Perhaps in nothing is the reality of her youthfulness so expressive as in her adorable gaiety. Like a clear fresh spring, it is ever brimming up from the heart into her mischief-loving eyes. By her side merely technically young people seem heavy and serious. And nothing amuses her more than gravely to mystify, or even bewilderingly shock, some proper acquaintance, or some respectable strangers, with her carefully designed mock improprieties of speech or action. To look at the loveliest of grand-mothers, it is naturally somewhat perplexing to the uninitiated visitor to hear her talk, with her rarely distinguished manner, of frivolous matters with which they assume she has long since done.

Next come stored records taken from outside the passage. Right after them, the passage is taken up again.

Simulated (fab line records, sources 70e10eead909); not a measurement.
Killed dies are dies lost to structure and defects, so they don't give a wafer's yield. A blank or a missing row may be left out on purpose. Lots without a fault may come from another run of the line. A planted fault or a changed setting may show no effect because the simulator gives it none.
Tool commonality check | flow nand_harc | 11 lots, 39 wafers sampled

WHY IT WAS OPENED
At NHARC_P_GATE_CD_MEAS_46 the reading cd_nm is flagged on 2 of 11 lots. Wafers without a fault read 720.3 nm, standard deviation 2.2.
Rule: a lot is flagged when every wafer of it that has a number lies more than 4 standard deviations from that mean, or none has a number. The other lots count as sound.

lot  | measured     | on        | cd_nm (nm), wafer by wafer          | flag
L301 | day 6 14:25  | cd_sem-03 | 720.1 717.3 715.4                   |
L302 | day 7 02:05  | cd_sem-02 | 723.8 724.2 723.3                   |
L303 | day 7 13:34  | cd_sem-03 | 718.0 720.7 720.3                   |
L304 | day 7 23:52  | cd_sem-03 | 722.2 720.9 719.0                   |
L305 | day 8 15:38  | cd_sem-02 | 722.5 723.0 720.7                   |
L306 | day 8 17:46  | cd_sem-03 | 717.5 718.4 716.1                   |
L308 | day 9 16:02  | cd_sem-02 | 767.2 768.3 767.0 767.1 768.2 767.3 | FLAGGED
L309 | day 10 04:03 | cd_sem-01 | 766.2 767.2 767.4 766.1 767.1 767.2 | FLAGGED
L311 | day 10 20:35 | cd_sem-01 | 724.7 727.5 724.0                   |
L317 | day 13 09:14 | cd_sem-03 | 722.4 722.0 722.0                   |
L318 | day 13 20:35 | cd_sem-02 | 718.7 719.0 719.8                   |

A short while ago, when I was taking tea with her, she had for visitor a staid old-maidish lady, little more than half her age, whom she had known as a girl, but had not seen for some years. In the course of conversation, she turned to her guest, with her grand air:
“Have you done much dancing this season?” she asked.
“O indeed no,” answered the other unsuspiciously, “my dancing days are over.”
“At your age!” commented Luccia with surprise. “Nonsense! You must let me teach you to dance the tango. I have enjoyed it immensely this winter.”
“Really?” gasped the other in astonishment, with that intonation in the voice naturally so gratifying to the “old” suggesting that the person talking with them really regards them as dead and buried.
“Of course, why not?” asks Luccia with perfect seriousness. “I dance it with my grandsons. My husband doesn’t care to dance it. He prefers the polka.”
Not knowing what to think, the poor old maid—actually “old” compared with Luccia—looked from her to the beautiful venerable figure of her polka-dancing husband seemingly meditating over his pipe, a little withdrawn from them on the veranda, but inwardly shaken with mirth at the darling nonsense of her who is still the same madcap girl he first fell in love with so many years ago.
When the guest had departed, with a puzzled, questioning look still lingering on her face, Luccia turned to me, her eyes bright pools of merriment:
“It was quite true, wasn’t it? Come, let us try it.”
And, nimble as a girl, she was on her feet, and we executed quite a passable tango up and down the veranda, to the accompaniment of her husband’s—“Luccia! Luccia! what a wild thing you are!”
A certain reputation for “wildness,” a savour of innocent Bohemianism, has clung to Luccia, and Irene too, all through their lives, as a legacy from that far-off legendary time when, scarcely out of their girlhood, they were fellow art-students together in Paris. Belonging both to aristocratic, rather straitlaced New England families, I have often wondered how they contrived to accomplish that adventure in a day when such independent action on the part of two pretty young ladies was an adventure indeed.